The Letters of Horace Walpole, Earl of Orford — Volume 1 eBook

This eBook from the Gutenberg Project consists of approximately 899 pages of information about The Letters of Horace Walpole, Earl of Orford Volume 1.

(116) That woman, who had risen to greatness and independent wealth by the weakness of another Queen, forgot, like Duc d’Epernon, her own unmerited exultation, and affected to brave successive courts, though sprung from the dregs of one.  When the Prince of Orange came over to marry the Princess Royal, Anne, a boarded gallery with a penthouse roof was erected for the procession from the windows of the great drawing-room at St. James’s cross the garden to the Lutheran chapel in the friary.  The Prince being indisposed, and going to Bath, the marriage was deferred for some weeks, and the boarded gallery remained, darkening the windows of Marlborough House.  The Duchess cried, “I wonder when my neighbour George will take away his orange-chest!”—­which it did resemble.  She did not want that sort of wit,* which ill-temper, long knowledge of the world, and insolence can sharpen-and envying the favour which she no longer possessed, Sir R. Walpole was often the object of her satire.  Yet her great friend, Lord Godolphin, the treasurer, had enjoined her to preserve very different sentiments.  The Duchess and my father and mother were standing by the Earl’s bed at St. Albans as he was dying.  Taking Sir Robert by the hand, Lord Godolphin turned to the Duchess, and said, “Madam, should ’you ever desert this young man, and there should be a possibility of returning from the grave, I shall certainly appear to you.”  Her grace did not believe in spirits.

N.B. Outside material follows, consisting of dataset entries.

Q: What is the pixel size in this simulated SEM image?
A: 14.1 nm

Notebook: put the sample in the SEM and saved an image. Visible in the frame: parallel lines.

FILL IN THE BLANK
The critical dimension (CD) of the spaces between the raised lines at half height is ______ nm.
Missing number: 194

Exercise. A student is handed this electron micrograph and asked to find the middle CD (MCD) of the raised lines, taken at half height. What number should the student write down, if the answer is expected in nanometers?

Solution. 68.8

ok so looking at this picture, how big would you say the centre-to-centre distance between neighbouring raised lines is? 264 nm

* Baron Gleicken, minister from Denmark to France, being at Paris soon after the King his master had been there, and a French lady being so ill-bred as to begin censuring the King to him, saying, “Ah!  Monsieur, c’est une t`ete!"-"Couronn`ee,” replied he instantly, stopping her by so gentle a hint.

(117) Amelia Sophia, wife of the Baron de Walmoden, Created Countess of Yarmouth in 1739.

(118) For an interesting account of the death of George the Second, on the 24th of October, 1760, and also of his funeral in Westminster Abbey, see Walpole’s letters to Mr. Montagu on the 25th of that month, and of the 13th of November.-E.

CHAPTER VIII.

George the Second’s Daughters-Anne, Princess of Orange-Princess Amelia-Princess Caroline-Lord Hervey-Duke of Cumberland.

I am tempted to drain my memory of all its rubbish, and will set down a few more of my recollections, but with less method than I have used in the foregoing pages.

I have said little or nothing of the King’s two unmarried daughters.  Though they lived in the palace with him, he never admitted them to any share in his politics; and if any of the ministers paid them the compliment of seeming attachment, it was more for the air than for the reality.  The Princess Royal, Anne, married in Holland, was of a most imperious and ambitious nature; and on her mother’s death, hoping to succeed to her credit, came to Holland on pretence of ill health; but the King, aware of her plan, Was so offended that he sent her to Bath as soon as she arrived, and as peremptorily back to Holland-I think, without suffering her to pass two nights in London.